To basically restate James K's answer in slightly different (maybe hopefully clearer?) terms:
This is a case of ellipsis. The full phrase without ellipsis would look like this:
"… when a male horse and a female horse see each other …"
There are two horses. Each horse is singular, and so takes a singular article. But both of these horses are the subject of the verb, so the verb is plural.
However, repeating the word "horse" like this is somewhat awkward, and also unnecessary. We can simply leave the first "horse" out of the sentence, with the reader being able to mentally fill it in based on the surrounding context:
"… when a male and a female horse see each other …"
Here there are still two horses, each of them singular, but both of them together acting as the subject of a plural verb.
Where I personally disagree with the book's author slightly is that I would not also leave out the "a" before "female".
I would not do so in speech (where "and a" is pretty much pronounced like a single word anyway), and so would also not do it in writing. The English language is full of articles, conjunctions, preprositions and other similar short words like these that take no stress when spoken and just fall in the gaps between the other words. They are so short that omitting them saves basically no time, and naturally repeated so often that repeating them is not unusual or awkward at all.
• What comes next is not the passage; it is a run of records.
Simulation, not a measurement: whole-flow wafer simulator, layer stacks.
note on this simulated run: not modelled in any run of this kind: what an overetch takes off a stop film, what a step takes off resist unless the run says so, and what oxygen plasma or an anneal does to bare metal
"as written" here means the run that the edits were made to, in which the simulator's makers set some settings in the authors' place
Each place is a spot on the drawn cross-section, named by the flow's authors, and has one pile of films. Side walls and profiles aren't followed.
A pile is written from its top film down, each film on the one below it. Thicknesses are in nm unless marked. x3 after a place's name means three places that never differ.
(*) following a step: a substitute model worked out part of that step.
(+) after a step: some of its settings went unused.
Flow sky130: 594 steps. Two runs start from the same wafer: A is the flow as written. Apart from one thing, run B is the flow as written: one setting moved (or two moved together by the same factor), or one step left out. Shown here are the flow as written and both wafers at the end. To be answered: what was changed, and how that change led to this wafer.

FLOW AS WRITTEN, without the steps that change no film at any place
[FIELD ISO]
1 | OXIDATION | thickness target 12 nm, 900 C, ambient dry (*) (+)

Besides that, the phrase "a male and female horse" could be alternatively parsed as referring to a single horse that is somehow both male and female at the same time. Obviously that's not the intended meaning in the given context, but just having to consider and reject that parsing is needlessly jarring. Leaving in the second article rules out this alternative parsing.
All that said, however, the author's version is still clear and understandable enough in its context. In fact, I probably would not have even noticed the missing "a" when reading it if your question hadn't focused on that particular phrase.
Ps. Your version with "male and female horses" is also correct, but less precise: it allows for (and even implicitly suggests) the possibility that there may be more than one male horse and more than one female horse involved. The author clearly intended there to be only one of each, so they chose to use two singular subjects instead.
By the way, "male and female horses" is technically also elliptic; the full phrase without ellipsis would be "male horses and female horses".
For what it's worth, "a male horse and a female" would technically also be correct; when a repeated word can be omitted, we can usually choose either one of the repetitions to leave out. However, this version sounds slightly more awkward to my ear, perhaps because adjectives in English normally come before the nouns they refer to, and so having "female" refer backwards to the word "horse" before it feels a bit awkward. It almost calls for a placeholder like "a male horse and a female one", although, at least to my ear, that's not quite necessary in this case.